Heritage Route

(Highway 1) 

This route extends from Checkpoint northwest to Fort Simpson and then on to Wrigley. You will travel through a beautiful region of forested hills, mountains, and clear lakes and rivers. Outdoor activities are within easy reach - camping, fishing, hiking, canoeing, rafting and viewing nature.

A community campground is also available in Wrigley.

Kilometres/miles reflect distance from the NWT/Alberta border.

The Lafferty Ferry – Liard River Crossing

Kilometre 456.4 (Mile 283.6)

This ferry operates daily from 8:00 am until 11:45 pm "on demand" from late May through October. In winter, an ice road replaces the ferry.

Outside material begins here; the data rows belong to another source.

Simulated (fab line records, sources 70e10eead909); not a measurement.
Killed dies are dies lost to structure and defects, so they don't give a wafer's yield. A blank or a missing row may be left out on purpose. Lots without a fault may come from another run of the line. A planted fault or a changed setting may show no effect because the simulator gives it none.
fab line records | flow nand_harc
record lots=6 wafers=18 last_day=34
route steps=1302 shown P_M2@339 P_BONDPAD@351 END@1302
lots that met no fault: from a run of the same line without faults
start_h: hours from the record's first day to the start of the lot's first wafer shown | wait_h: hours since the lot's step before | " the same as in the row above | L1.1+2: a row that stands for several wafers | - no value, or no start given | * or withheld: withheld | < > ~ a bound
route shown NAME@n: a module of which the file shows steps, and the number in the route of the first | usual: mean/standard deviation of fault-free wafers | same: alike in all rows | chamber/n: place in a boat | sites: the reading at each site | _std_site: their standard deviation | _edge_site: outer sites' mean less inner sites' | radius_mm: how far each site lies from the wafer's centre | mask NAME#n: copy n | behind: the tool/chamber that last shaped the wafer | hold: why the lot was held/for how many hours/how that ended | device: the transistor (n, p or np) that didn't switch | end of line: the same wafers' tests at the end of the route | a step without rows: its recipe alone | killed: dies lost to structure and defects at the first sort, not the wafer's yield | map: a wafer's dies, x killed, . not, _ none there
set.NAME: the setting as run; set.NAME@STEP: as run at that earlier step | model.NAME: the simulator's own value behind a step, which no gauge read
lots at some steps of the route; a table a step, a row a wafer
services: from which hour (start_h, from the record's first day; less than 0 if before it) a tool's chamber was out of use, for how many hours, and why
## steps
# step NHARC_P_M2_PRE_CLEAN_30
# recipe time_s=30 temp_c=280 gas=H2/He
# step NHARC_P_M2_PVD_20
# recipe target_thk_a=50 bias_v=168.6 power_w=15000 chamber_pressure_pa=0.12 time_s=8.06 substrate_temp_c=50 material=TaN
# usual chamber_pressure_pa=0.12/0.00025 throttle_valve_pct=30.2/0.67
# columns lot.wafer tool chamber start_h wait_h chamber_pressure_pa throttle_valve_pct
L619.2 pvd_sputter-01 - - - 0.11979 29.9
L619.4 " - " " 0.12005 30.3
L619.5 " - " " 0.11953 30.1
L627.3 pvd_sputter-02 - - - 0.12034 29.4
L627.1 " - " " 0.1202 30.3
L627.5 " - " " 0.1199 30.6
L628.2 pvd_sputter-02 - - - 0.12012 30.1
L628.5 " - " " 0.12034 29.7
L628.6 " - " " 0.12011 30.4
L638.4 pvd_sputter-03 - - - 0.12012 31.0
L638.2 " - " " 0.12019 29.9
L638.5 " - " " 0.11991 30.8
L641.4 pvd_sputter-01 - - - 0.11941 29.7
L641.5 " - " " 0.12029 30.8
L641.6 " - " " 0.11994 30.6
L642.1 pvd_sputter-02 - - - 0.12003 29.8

Crossing the river is not possible during spring ice break-up and fall river freeze-up. To check current river crossing conditions: 1-800-661-0750

Junction of Highway 1 and Fort Simpson Access

Kilometre 471.3 (Mile 292.9)

Highway 1 turns left to take you northwest to the community of Wrigley. Continuing straight will take you to the main portion of the village of Fort Simpson.

Fort Simpson

Kilometre 471.3 (Mile 292.9)

Fort Simpson (pop. 1,264) is located at the confluence of the Mackenzie and Liard Rivers, and is the largest community in this region and the oldest former trading post on the Mackenzie River. It is the primary location from which to access the Nahanni National Park Reserve and Nááts'ihch'oh National Park Reserve of Canada, where the park has its main office.


Access to Nahanni National Park Reserve and Nááts'ihch'oh National Park Reserve is primarily through air charters, which can be arranged from several communities in the NWT, including Fort Simpson, Fort Liard and Yellowknife. Visit the National Park office for more information or .

Fort Simpson has a nine-hole golf course, a 32-site territorial campground and a very nice Visitor Information Centre, with a wealth of displays and historical information. Local arts and crafts shops feature traditional Dene artwork.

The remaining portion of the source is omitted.